Speech bij Progressive Governance Conference - Main contents
Op donderdag 24 april mocht ik in De Balie in Amsterdam spreken tijdens de Progressive Governance Conference. Lees verder voor mijn speech over het aanpakken van de Europese werkloosheid.
‘It’s all about policies and politics.’ That is what an economist told the social democratic politicians who were gathered at the progressive economy forum in March this year. Isn’t it strange that an economist feels compelled to explain to politicians, to social-democratic politicians, that it’s all about policies and politics? Clearly this was not just any economist. No, it was Joseph Stiglitz.
Joe Stiglitz was addressing the issue of inequality. Tonight I will focus on the most obvious inequality in Europe at this moment: between those that have and those that have not: between the workers and the jobless.
The European Central Bank is a poor copy of their American originals. The irony is that he Chicago school of thought had much more impact in Europe than it had in the United States. In fact, we have seen an unfortunate marriage between the Chicago school of thought and the German fear for hyperinflation.
The transatlantic differences in policies and politics show during this financial crisis. The Federal Reserve in New York wants to foster full employment; the Central Bank in Frankfurt does not. In the United States banks have been forced to recapitalize and in Europe banks have been offered cheap loans. The Obama administration has allowed a much higher deficit than 3%, while the European Commission is obsessed by it.

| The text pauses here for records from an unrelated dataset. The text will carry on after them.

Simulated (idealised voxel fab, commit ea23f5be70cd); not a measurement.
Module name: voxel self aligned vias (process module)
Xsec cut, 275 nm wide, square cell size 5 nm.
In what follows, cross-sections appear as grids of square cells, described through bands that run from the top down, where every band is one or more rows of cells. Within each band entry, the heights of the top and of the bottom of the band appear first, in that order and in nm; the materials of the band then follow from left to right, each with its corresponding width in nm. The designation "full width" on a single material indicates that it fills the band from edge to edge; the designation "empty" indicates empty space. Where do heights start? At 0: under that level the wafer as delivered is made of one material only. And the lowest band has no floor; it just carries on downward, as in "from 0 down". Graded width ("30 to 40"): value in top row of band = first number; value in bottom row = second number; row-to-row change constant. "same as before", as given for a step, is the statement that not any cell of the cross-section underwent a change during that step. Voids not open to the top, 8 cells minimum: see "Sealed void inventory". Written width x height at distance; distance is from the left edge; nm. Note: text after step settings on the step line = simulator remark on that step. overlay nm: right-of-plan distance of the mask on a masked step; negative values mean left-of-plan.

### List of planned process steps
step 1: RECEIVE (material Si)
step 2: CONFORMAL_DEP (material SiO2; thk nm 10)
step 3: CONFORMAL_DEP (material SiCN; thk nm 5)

We constrain ourselves. With the result that macroeconomics has been reduced to mass psychology, with the aim to restore consumer and producer confidence. As if, Europe could talk its way out of the crisis, through a combination of reassuring words and motivational speeches. At this point I have to confess: I’m a macro economist.
Having said that, the transatlantic differences in policies and politics produce different results. Yes, in the U.S. public debt is higher. Yes, in the U.S. public deficit is higher. Significantly higher. But they got something in return. The growth in the last two years has been 5% higher and the current unemployment rate is 5 %-point lower.
Does this make the American model win the Miss World competition? Far from it. The best examples in the world are still found in Europe with countries combining high productivity, low unemployment and moderate inequality. But we need change, sometimes radical change, to unleash the full potential of Europe.
Therefore, we need to break up the unhappy marriage, that produces the children of small, unambitious governments and free markets. This is one reason why the Dutch Labour party proposes a norm for unemployment, not more than 5%, changing the mandate of the ECB and changing the European budget rules. The related, other reason is that we cannot give into the cynical, technocratic position; that we cannot boost employment, that we have to wait for confidence and animal spirits to return. We need to politicize the theme of work. We need to restore the ambition to make Europe work.
Diederik Samsom told you earlier this evening about investments in sustainable energy and how we can make everybody benefit from it. That is the ambition we need.
Back to Stiglitz: As social-democrat by conviction and an European by heart I do agree with him. If we succeed in bringing back work into the heart of politics, we can really make politics work. We need to politicize work. That is what I want to contribute to Europe. Now and than it may seem an uphill battle, but it is worth the fight.